Alexander Stirling Calder | |
Birth Date: | 11 January 1870 |
Birth Place: | Philadelphia, Pennsylvania, U.S. |
Death Place: | Manhattan, New York City, NY, U.S. |
Known For: | Sculpture |
Training: | Pennsylvania Academy of Fine Arts Académie Julian |
Notable Works: | Washington as President Swann Memorial Fountain Leif Eriksson Memorial |
Alexander Stirling Calder (January 11, 1870 – January 7, 1945) was an American sculptor and teacher. He was the son of sculptor Alexander Milne Calder and the father of sculptor Alexander (Sandy) Calder. His best-known works are George Washington as President on the Washington Square Arch in New York City, the Swann Memorial Fountain in Philadelphia, and the Leif Eriksson Memorial in Reykjavík, Iceland.
A. Stirling Calder was born in Philadelphia, Pennsylvania, the son of sculptor Alexander Milne Calder and Margaret Stirling. He attended city public schools, and enrolled at the Pennsylvania Academy of the Fine Arts in Fall 1885, at age 15. He studied under Thomas Eakins for several months, until the teacher's forced resignation in February 1886. Calder remained at PAFA, studying under Thomas Anshutz and James P. Kelly. Two of his sculptures were accepted for PAFA's 1887 annual exhibition, a rare honor for a student.
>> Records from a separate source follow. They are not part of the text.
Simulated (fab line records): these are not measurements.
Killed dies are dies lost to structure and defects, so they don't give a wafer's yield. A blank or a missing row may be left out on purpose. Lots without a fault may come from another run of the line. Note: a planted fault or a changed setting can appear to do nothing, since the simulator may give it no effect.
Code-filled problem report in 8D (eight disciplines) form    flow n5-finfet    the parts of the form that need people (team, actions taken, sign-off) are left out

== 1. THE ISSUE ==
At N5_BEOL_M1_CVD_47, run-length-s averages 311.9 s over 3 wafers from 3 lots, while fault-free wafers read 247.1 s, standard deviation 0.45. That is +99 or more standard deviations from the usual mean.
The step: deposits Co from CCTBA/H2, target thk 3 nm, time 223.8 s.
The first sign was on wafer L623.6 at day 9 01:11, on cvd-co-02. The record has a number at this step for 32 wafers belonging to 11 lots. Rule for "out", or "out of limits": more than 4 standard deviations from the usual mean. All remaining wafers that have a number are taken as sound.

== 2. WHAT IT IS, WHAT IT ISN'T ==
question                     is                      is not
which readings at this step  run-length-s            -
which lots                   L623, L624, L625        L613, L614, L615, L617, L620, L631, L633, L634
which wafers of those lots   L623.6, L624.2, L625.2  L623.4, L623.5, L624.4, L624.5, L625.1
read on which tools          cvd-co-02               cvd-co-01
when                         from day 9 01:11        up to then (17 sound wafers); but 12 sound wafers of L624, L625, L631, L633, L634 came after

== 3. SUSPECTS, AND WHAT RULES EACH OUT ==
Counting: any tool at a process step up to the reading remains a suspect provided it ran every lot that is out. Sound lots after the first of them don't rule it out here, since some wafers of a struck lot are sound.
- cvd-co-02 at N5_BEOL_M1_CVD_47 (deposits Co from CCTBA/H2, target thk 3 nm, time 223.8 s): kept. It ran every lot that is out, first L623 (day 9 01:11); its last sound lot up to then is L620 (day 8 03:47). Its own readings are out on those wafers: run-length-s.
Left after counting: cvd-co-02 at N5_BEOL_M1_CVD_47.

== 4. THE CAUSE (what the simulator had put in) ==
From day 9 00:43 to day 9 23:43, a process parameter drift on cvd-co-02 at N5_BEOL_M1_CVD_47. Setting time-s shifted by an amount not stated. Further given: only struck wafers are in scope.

His father designed and was then in the midst of executing, the extensive sculpture program for Philadelphia City Hall. Calder worked as an apprentice on the project during the summers, and is reported to have modeled an arm for one of the figures. He made his first trip to Europe in Summer 1889, and returned there to study the following year.
Calder moved to Paris in Fall 1890, where he studied at the Académie Julian under Henri Michel Chapu. The following year, he was accepted at the École des Beaux-Arts, where he entered the atelier of Alexandre Falguière.[1]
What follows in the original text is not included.